Amazon.com shorts workers on overtime pay: lawsuit
A former Amazon.com Inc worker has sued the online retailer, saying it shorts as many as 21,000 warehouse workers nationwide on overtime pay.
The lawsuit contends that Amazon's practice of rounding start and end times for shifts to the nearest quarter hour costs workers up to 15 minutes of overtime pay daily, even when the company requires workers to put in the extra time.
Affected workers are engaged in activities that were not undertaken for their own convenience (and) necessary for the performance of their duties, the complaint said.
Amazon did not immediately return a call seeking a comment.
The lawsuit was filed on November 25 in federal court in Seattle, where Amazon is based, just ahead of the holiday shopping season. It seeks class-action status and the recovery of unpaid overtime plus interest.
In today's world of computers instead of punch clocks, there's no reason for rounding off in large increments, said Mark Thierman, a lawyer in Reno, Nevada. Millions of dollars of overtime may have gone unpaid, he said.
The plaintiff is Richard Austin, who worked for an Amazon distribution center in Fernley, Nevada, for about a year ending in August. Thierman's firm is one of four representing Austin.

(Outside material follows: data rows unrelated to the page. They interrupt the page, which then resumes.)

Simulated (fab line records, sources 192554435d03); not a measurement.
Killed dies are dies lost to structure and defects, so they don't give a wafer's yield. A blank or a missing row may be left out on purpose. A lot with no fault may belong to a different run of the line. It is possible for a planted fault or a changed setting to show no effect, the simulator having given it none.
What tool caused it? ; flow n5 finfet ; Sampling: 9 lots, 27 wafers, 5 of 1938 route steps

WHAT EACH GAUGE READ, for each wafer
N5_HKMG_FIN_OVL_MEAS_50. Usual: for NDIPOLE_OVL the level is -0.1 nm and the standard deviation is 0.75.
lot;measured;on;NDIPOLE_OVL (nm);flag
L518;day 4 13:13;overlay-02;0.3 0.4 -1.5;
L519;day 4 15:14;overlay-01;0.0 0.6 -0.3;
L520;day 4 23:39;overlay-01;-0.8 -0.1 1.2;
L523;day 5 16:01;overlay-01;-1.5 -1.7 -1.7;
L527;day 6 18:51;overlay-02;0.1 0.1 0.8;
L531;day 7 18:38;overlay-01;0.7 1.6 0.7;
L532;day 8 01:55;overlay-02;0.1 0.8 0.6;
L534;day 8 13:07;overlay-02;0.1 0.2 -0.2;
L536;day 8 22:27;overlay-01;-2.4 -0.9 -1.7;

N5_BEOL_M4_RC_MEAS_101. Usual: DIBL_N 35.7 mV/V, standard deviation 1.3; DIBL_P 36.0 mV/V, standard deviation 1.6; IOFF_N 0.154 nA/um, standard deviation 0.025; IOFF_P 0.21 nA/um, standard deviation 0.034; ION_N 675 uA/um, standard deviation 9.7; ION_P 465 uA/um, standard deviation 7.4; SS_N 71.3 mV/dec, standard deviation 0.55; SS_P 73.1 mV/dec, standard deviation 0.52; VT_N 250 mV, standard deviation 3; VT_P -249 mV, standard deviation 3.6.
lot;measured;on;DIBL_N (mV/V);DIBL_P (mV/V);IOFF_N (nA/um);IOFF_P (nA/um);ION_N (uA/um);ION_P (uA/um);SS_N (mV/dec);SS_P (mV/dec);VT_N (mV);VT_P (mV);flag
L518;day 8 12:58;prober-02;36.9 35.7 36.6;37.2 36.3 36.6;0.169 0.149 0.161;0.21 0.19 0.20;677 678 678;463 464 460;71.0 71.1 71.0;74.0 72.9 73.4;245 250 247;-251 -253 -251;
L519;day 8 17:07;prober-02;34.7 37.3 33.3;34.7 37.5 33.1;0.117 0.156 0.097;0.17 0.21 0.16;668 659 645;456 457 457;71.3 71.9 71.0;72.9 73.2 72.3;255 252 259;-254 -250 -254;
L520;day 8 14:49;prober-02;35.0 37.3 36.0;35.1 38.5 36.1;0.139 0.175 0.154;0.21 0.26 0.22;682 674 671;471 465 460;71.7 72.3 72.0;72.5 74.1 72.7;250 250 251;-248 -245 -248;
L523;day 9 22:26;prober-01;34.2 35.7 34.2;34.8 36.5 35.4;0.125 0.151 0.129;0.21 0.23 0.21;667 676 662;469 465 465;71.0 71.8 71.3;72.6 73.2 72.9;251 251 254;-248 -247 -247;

According to U.S. Department of Labor policy, it is acceptable for companies to round start and end times to the nearest quarter hour as long as this does not result, over time, in a failure to compensate the employees properly for all the time they have actually worked.
Amazon shares rose $3.69, or 2.7 percent, to $142.19 in morning trading on the Nasdaq.
The case is Austin v. Amazon.com Inc, U.S. District Court, Western District of Washington, No. 09-01679.